Attached files

file filename
8-K - CURRENT REPORT - NB&T FINANCIAL GROUP INCd792201d8k.htm

Exhibit 10.1

THE NATIONAL BANK AND TRUST COMPANY

National Bank & Trust Incentive Plan

Amended and Restated Effective September 16, 2014

Purpose and Background

The National Bank and Trust Company (the “Company”) has adopted the National Bank & Trust Incentive Plan (the “Plan”) to provide an annual incentive opportunity based on the achievement of predetermined annual financial objectives. Effective September 16, 2014, the Plan is amended and restated as provided in this document.

The Plan is based on improving earnings year over year and the principle of “pay for performance.” Each year through the budget process, the Board of Directors (the “Board”) sets the base expectation for pre-tax, pre-bonus earnings improvement over the prior year. The Board then establishes a percentage of this improvement (i.e. 15%) (the “Sharing Percentage”) which will be directed to a bonus pool for employees participating in this plan. The Board, at its discretion, can also establish a second tier Sharing Percentage for pre-tax, pre-bonus earnings improvements that exceed the base expectation. This second tier Sharing Percentage typically would be higher (i.e. 25%) to reward employees for the additional performance above expectations. As a result, the better the performance the higher the payout under the Plan.

Eligibility

Except as described in the next paragraph, all regular full-time and regular part-time employees are eligible to participate in the Plan, provided that they meet the employment criteria described below. The level of participation in the Plan is determined by the individual’s compensation, defined as base salary or wages plus any applicable overtime wages, as a percentage of the Company’s total compensation. Participation in the Plan for a partial Plan year, in the event a new employee is hired, will begin with the first day of the month following the date of hire. The bonus payout will be calculated on the base wages from the date of participation forward for the year.

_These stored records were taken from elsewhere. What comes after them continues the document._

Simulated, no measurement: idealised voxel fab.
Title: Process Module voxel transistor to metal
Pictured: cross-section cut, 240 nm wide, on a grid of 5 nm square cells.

Employees who regularly participate in another National Bank & Trust Incentive Plan may not be eligible for this plan. Determination of eligibility will be determined on an annual basis by a vote of the Compensation Committee. In general, employees who participate in a separate plan where additional compensation is awarded based on loan originations or sales of non-traditional bank products (stocks, bonds, mutual funds, etc) are examples of non-eligibility. These additional incentive plans are subject to annual review by the compensation committee and must be in full compliance with all regulatory guidelines.

Target Incentive Awards and Weighting of Awards

See Attached Exhibit “A” for the bonus worksheet.


The plan involves two calculations. First, the bonus pool is determined based on the amount by which the Company’s pre-tax pre-bonus earnings for the current year exceed the earnings for the prior year, multiplied by the Board authorized Sharing Percentage(s).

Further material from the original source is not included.